Rainbow Drink (Che Ba Mau) - cooking recipe

Ingredients
    3/4 cup skinless split mung beans, soaked for 3 hours and drained
    3/4 cup sugar
    1/2 cup red azuki beans, soaked for 4 hours and drained
    1 1/2 cups coconut milk
    1/4 cup tapioca
Preparation
    *** NOTE: one ingredient is listed in here because zaar did not reecognize it --
    1 can logan (Vietnamese fruit canned) and I am not sure where to purchase them.
    Bring 2 cups water to a simmer in a pot over medium heat. Add the mung beans and 1/4 cup sugar. Cook, stirring constantly, until the water is completely absorbed, about 20 minutes. Remove from the heat and allow to cool. Refrigerate until ready to use.
    Bring 2 cups of water just to a boil in a pot over medium heat. Reduce the heat to low, add the azuki beans and 1/4 cup sugar. Cover and simmer until the beans are cooked through, about 3 hours. Remove from the heat and allow to cool. Refrigerate until ready to use.
    Meanwhile, bring the coconut milk and 1-1/2 cups water to a boil. Reduce the heat to low, add the remaining sugar and tapioca pearls, and simmer until the tapioca pearls have become completely transparent. Remove from the heat and allow to cool. Refrigerate until ready to use.

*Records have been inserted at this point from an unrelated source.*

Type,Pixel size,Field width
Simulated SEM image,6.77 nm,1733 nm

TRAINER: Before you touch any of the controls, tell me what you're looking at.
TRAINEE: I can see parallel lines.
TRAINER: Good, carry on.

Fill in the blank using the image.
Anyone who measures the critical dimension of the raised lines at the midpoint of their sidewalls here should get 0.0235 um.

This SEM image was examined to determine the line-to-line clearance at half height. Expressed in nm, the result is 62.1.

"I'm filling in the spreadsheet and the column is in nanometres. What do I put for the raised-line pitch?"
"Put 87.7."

    In an ice cream soda glass, working in layers, place 2 tablespoons shaved ice in between 3 tablespoons each of everything else starting with shaved ice, coconut tapioca, shaved ice (again), azuki beans, shaved ice (again), coconut tapioca (again), and a few longans on top. Use ice cream spoons to eat and a straw to sip. I am guessing on servings *** time indicated is soaking time.